Store model parameters on gpus

Tianyu9748 · October 13, 2022, 9:04pm

Is there any Lib helps to store the parameters of the model on gpu’s global memory (or on host memory), instead of the disk.
I have read the torch.save, it seems like will save the model parameters on disk.

Best
Max

ptrblck · October 14, 2022, 5:19am

The state_dict which you would store to your disk via torch.save is already in the host or GPU RAM (it has to live somewhere before you can serialize it) so could you explain your use case a bit more, please?

Tianyu9748 · October 14, 2022, 3:15pm

Hi ptrblck,
Sorry for the unclear explanation, hope this time I could make it clear.

My aim:
After finishing the training of a model, for example Resnet512, could I save the updated parameters to somewhere on the global memory?

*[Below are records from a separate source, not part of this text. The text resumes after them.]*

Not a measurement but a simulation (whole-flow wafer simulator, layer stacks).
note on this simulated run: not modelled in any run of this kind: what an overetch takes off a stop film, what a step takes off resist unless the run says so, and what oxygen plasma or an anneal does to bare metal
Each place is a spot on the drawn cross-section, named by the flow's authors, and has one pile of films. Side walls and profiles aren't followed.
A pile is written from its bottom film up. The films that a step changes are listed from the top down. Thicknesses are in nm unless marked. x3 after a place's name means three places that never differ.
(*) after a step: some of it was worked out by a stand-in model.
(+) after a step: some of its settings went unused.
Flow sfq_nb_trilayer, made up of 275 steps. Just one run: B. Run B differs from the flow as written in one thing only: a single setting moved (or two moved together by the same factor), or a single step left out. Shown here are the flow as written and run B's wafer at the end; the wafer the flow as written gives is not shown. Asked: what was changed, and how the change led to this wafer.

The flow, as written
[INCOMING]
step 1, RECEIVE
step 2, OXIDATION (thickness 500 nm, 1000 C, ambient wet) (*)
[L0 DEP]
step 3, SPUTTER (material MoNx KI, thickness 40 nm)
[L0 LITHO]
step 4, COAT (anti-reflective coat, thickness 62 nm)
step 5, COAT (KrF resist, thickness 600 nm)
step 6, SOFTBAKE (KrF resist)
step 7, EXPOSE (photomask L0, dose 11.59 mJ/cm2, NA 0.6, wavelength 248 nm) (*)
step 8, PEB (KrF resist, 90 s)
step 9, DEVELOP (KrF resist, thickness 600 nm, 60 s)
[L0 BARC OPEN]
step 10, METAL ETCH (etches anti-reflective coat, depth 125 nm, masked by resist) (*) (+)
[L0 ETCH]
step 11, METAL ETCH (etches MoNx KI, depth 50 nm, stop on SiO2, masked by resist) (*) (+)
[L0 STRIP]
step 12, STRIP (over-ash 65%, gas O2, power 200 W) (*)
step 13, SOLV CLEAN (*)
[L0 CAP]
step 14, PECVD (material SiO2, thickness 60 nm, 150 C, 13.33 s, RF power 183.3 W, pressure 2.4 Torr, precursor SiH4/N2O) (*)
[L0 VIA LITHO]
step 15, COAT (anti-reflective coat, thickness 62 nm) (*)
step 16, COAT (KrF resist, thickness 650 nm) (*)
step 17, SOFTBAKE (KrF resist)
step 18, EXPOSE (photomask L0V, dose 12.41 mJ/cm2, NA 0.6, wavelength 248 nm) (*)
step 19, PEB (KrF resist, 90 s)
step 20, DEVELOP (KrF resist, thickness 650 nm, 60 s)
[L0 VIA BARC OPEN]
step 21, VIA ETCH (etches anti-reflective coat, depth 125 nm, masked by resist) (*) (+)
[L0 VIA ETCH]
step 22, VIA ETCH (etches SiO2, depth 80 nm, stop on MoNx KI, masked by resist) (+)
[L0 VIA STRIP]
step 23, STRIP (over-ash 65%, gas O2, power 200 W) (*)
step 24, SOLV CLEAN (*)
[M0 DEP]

If we could save parameters to somewhere on the global memory, could we load these parameters to set up a new Resnet512?
If we could save parameters to somewhere on the global memory, is there anyway to keep it ‘alive’, even after finishing the training and stop the training process?

Best
Max

ptrblck · October 14, 2022, 3:18pm

The parameters are already stored in the global memory of your GPU assuming you are training the model on the GPU. If you want to create a copy, you could use copy.deepcopy to do so.
No, you cannot use the GPU’s global memory for serialization and the memory will be released after your Python process exits.

Tianyu9748 · October 14, 2022, 4:46pm

Thank you for the explanation. That helps a lot.